Finally, Debtors' Amended Schedule I showed combined average monthly income as $15,094. Of that amount, $9,000 was attributed to income from their businesses and $3,000 was attributed to income from rentals on the Breckenridge Property. Amended Schedule I also reflected that both debtors were collecting social security income and Gregory was receiving a pension from IBM of $594 a month. Amended Schedule J showed average monthly expenses of $13,698, which included $6,730.18 towards the debt on the Breckenridge Property. Debtors' monthly net income was reflected at $1,395.84.

P+P immediately moved for relief from stay on the Breckenridge Property. Washington Mutual later filed a similar motion.

C. Debtors' Initial Plan

Debtors' initial plan provided for, among other things, payments to satisfy their mortgage and other debt related to the Breckenridge Property, with the exception of the claims of P+P. Debtors stated their belief that they had paid P+P in full.4 Under the heading “Implementation of the Plan”, the plan provided:

Upon confirmation, all of the assets of the Debtors' estate shall be vested in the Debtors and the Debtors shall continue to work in their consulting and business management company. Debtors shall pay all expenses of their personal life, including taxes and insurance costs, on a current basis. The Debtors' disposable income shall be deposited into the Plan Fund and distributed as provided herein.

D. Debtors' First Amended Plan

After a status conference on this plan, Debtors filed a first amended plan which provided for P+P's claim in the event the state court default judgment against them was upheld. The plan also provided that to the extent P+P's claim was unsecured, its claim would be paid pro rata with the other general unsecured claims. Debtors proposed to pay $634 per month to unsecured creditors.5

Before any hearing took place on Debtors' first amended plan, the bankruptcy court granted P+P's motion for relief from stay on the Breckenridge Property by order entered on September 12, 2008. The bankruptcy court later granted Washington Mutual's relief from stay motion on the Breckenridge Property by order entered on April 9, 2009. Eventually, Washington Mutual foreclosed on the Breckenridge Property. Due to the collapse of the real estate market, P+P's secured claim against the Breckenridge property became entirely unsecured.

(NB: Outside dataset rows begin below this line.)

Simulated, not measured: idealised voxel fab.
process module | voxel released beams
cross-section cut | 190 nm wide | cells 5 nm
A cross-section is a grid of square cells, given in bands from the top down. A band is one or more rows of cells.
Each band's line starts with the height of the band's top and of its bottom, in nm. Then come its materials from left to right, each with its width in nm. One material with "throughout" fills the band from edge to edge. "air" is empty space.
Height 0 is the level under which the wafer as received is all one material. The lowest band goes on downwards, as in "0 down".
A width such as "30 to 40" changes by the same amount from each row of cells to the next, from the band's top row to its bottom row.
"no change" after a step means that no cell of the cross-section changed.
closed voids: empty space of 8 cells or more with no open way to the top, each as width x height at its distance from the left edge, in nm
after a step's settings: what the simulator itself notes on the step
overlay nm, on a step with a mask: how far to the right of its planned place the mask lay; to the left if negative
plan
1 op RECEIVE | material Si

E. Debtors' Second Amended Plan

In early February 2010, Debtors filed their second amended plan. For confirmation purposes, this plan only needed to address the priority and secured claims of the taxing authorities and Debtors' general unsecured claims, including the claims of P+P.6 Debtors' proposed statement of implementation of the plan remained the same; i.e., upon confirmation, their assets, including their equity interests in their businesses, would revest in Debtors and they would continue to work and contribute all their disposable income to the plan. The proposed payment of $634 a month to unsecured creditors was not altered.

According to Debtors' second amended disclosure statement, their combined monthly income went from $15,094 to $6,297. The $6,297 figure consisted of $2,000 income from Debtors' businesses with the remaining amounts attributed to Gregory's IBM pension and Debtors' combined social security...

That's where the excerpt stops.